Circular Dependencies
Introduction
Circular dependencies occur when a table references 1 or more other tables which eventually reference the original table. They can also occur when a column references another column in the same table. Neosync can handle both cases. Let's look at how we generally handling circular dependencies.
Circular Dependencies
Circular dependencies across tables are pretty common in most databases and can come in a lot of difference shapes and sizes. Sometimes, it's two tables referencing each other, other times, the circular dependency can be many tables long.
Neosync tries to handle all circular dependencies natively using the following algorithm:
- Create a DAG of the circular dependency to understand which tables rely on each other.
- Find the starting point and insert primary keys and data into that table besides any foreign key references. Note that the foreign key column in the child must be nullable.
- Then continue to cycle to the downstream table from the one we just inserted to insert all of the data into that table and then continue cycling.
- Come back to the original starting table, and update in the foreign key reference into the nullable column.
This is the general approach to how we handle circular dependencies although it does get quite more complicated when we add in more tables, filters, aliases and other attributes to the mix. The key thing here is that at least one table involved in the dependency must have a column that is nullable so that we can come back to it later and fill in the remaining foreign key references.
Sync Jobs
Handling circular dependencies in a Sync Job involves a few key concepts:
Support for Circular Dependencies: Sync jobs can handle both self-referencing circular dependencies and those spanning multiple tables.
Nullable Columns: For circular dependencies to work, at least one table involved in the dependency must have a column that is nullable.
Foreign Key Dependencies and Table Constraints: While a sync job does not modify table constraints, it synchronizes data based on foreign key dependencies.
Data Insertion and Updating Process: Sync jobs first performs an initial data insertion. Subsequently, it updates the columns involved in the circular dependency.
Generate Job
In Neosync, handling circular dependencies in a Generate Job involves a few key concepts:
Support for Circular Dependencies: Generate jobs currently do not handle circular dependencies. If the schema has a self referencing circular dependency and that column is nullable then use the Null
transformer.
CLI - Sync cmd
In Neosync, handling circular dependencies in a CLI Sync cmd involves a few key concepts:
Support for Circular Dependencies: The CLI sync feature in Neosync is capable of managing both self-referencing circular dependencies and those involving multiple tables. In scenarios where the source data is not from a SQL database (like AWS S3) but the destination is a SQL database, Neosync utilizes the foreign key constraints of the destination SQL database to effectively insert data. This approach ensures data integrity and respects the relational structure of the SQL database.

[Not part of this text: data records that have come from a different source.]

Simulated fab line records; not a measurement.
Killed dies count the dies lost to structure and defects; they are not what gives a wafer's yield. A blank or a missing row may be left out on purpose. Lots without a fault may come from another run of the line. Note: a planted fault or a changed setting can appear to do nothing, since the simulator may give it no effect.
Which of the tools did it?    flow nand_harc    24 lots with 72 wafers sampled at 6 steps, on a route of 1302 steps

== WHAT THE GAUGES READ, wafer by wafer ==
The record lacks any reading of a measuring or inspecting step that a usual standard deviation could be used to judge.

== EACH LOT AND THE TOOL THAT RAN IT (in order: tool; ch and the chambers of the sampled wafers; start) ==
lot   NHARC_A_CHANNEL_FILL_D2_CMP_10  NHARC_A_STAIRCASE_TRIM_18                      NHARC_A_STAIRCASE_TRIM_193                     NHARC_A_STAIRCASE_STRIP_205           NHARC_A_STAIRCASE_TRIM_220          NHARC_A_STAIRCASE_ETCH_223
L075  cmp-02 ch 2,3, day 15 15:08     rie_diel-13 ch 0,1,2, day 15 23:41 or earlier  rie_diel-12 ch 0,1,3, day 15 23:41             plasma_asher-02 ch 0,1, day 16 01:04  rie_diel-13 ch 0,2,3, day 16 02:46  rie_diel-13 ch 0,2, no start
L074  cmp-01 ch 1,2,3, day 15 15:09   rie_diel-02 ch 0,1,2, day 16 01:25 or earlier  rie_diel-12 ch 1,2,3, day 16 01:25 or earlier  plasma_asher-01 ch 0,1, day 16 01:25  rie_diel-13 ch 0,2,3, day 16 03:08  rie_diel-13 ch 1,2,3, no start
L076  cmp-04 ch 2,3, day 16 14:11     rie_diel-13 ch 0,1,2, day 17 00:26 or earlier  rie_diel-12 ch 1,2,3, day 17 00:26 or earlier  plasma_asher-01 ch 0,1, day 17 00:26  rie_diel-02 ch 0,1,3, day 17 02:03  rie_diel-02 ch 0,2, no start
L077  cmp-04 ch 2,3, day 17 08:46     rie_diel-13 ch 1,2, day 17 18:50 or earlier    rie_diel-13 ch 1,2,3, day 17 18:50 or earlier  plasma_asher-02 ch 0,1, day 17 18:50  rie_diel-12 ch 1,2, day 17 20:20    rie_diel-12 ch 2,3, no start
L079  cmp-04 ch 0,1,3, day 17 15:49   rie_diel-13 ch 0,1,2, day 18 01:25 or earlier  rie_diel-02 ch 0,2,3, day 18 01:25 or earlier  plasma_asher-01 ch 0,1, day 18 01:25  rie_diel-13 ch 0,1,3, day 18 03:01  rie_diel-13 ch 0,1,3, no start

Nullable Columns: For circular dependencies to work, at least one table involved in the dependency must have a column that is nullable.
Foreign Key Dependencies and Table Constraints: While a CLI sync does not modify table constraints, it synchronizes data based on foreign key dependencies.
Data Insertion and Updating Process: Sync jobs first performs an initial data insertion. Subsequently, it updates the columns involved in the circular dependency.